As the IT outsourcing industry is undergoing some fundamental changes, CIOs will need to take their vendor management game to a new level. Forrester vice president and principal analyst John C. McCarthy discusses how CIOs can move from outsourcing procurement to true vendor management.

There’s no question that the IT outsourcing industry is undergoing some fundamental changes. IT leaders are looking for more innovation from their partners. Business users are bypassing IT to procure their own technology services and products. And outsourcing providers are struggling to understand the shifting dynamics of their deals and relationships.

outsourcing, vendor management

Yet, amid all this transformation, many buyers continue to employ an outdated approach to IT outsourcing governance, according to a Forrester report earlier this year on the state of the IT services market.
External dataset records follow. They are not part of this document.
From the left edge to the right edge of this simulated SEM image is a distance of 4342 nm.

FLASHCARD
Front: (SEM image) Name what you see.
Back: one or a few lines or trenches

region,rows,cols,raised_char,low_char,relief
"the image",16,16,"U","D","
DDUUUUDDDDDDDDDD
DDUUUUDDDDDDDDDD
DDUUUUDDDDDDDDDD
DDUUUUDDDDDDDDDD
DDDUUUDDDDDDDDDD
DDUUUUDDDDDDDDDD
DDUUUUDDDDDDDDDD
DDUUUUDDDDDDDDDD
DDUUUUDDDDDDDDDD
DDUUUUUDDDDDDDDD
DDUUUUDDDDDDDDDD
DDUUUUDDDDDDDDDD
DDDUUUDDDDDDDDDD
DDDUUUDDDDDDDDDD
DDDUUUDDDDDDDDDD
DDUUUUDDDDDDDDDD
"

“The combination of business-led innovation, new vendors and delivery models, and the shakeout in the provider ranks means that senior IT management has to fundamentally change how it approaches supplier governance,” the authors of the Forrester report wrote. “The endless focus on a cost-based procurement model has left companies with rock bottom prices, but poor delivery and execution track records.”

As changes in decision-making, delivery models, and supplier positioning take hold, CIOs will need to take their vendor management game to a new level, says Forrester vice president and principal analyst John C. McCarthy, who co-authored the report. IT leaders need to remodel their vendor management groups from a centralized procurement-centric organization to a more decentralized supplier management group focused on business outcomes, according to McCarthy.

CIO.com talked to McCarthy about what CIOs can learn from the outsourcing mistakes of Boeing and Mattel, which IT organizations are vendor management rock stars, and why IT leaders who want innovation from their providers “need to stop looking out the window and start looking in the mirror”.

CIO.com: You say that CIOs need to move from outsourcing procurement to true vendor management. What’s the difference?

McCarthy: Procurement is one aspect of the outsourcing transaction, but it’s a subset of a much longer three-phase lifecycle–first, understanding demand, then doing the deal and, finally, the ongoing management of suppliers.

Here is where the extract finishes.